US Democratic Candidates Spar on Gun Control

US Democratic Candidates Spar on Gun ControlUS Democratic Candidates Spar on Gun Control

Candidates for the Democratic race for the White House have clashed on gun control and healthcare in their liveliest TV debate so far.

Hillary Clinton attacked Bernie Sanders’ record on gun control and said his healthcare plan risked derailing recent legislation. Sanders accused Clinton of being in the pocket of financial institutions responsible for the 2008 crisis, BBC reported.

While Clinton leads nationwide, Sanders is a threat in key states.

This was the final Democratic debate before caucuses in Iowa on 1 February show who the state’s voters prefer as their candidate.

Former Maryland Governor Martin O’Malley, who is trailing Clinton and Sanders in polls, also took part in the lively debate in which personal attacks were few and far between.

Sanders, a Vermont senator, announced his universal healthcare plan two hours before the debate started.

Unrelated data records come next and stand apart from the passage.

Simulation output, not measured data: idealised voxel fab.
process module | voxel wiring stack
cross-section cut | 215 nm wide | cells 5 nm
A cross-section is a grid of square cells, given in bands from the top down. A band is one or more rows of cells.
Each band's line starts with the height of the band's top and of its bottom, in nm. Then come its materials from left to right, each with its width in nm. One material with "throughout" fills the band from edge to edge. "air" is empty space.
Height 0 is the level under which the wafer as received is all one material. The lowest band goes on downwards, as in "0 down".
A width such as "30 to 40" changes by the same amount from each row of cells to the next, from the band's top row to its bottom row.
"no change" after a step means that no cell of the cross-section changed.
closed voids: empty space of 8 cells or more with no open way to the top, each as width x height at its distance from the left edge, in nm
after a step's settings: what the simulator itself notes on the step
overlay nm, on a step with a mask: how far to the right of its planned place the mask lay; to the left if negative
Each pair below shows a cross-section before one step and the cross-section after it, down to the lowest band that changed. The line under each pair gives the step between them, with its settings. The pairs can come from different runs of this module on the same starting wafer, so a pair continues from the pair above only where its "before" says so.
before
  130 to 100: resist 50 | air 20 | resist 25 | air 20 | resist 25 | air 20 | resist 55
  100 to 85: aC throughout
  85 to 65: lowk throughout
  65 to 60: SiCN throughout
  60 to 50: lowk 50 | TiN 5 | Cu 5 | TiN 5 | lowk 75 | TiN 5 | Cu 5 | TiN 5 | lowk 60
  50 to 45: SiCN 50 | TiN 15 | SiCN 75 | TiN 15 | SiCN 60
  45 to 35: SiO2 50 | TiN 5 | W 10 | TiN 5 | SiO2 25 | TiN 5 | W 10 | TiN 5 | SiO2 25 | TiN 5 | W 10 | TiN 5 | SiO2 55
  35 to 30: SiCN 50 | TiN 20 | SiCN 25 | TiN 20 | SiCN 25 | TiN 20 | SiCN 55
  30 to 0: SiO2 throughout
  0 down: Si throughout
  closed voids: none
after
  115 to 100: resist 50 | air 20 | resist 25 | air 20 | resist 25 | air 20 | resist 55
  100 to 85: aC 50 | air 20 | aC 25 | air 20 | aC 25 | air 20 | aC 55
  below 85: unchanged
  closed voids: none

Clinton said any moves to scrap the current Affordable Healthcare Act risked plunging the Democrats into “contentious debate”. Instead, the party should work on improving the program, known as Obamacare.

Sanders responded: “Nobody is tearing this up.” He said he wanted to build on Obamacare.

This was a spirited, substantive debate, much more heated than the last three Democratic debates but still more civil than anything we’ve seen on the Republican side.

Sanders was on the offensive, buoyed by his recent gains in the polls in Iowa and New Hampshire. Clinton still has a double-digit lead nationally and was declared the winner of the debate by the American media.

O’Malley was nowhere to be seen, but Clinton and Sanders worked hard to sharpen the differences between them, particularly on gun control and healthcare.

The Vermont senator is gaining momentum in the north but is struggling to connect with the African-American community and minorities.

Gun control was the first subject in the two-hour debate that was held near a church in Charleston where nine parishioners were shot dead in June 2015.

Clinton released an advertisement this week attacking Sanders for his attitude towards gun control. His home state, Vermont, has one of the highest rates of gun ownership in the US, with close to one in two households owning a weapon.

In the debate, she again highlighted legislation she said showed that Sanders supported the gun lobby.

But Sanders told the debate he had a “D minus voting record” from the National Rifle Association, and fully supported moves by President Barack Obama for tougher background checks on gun buyers.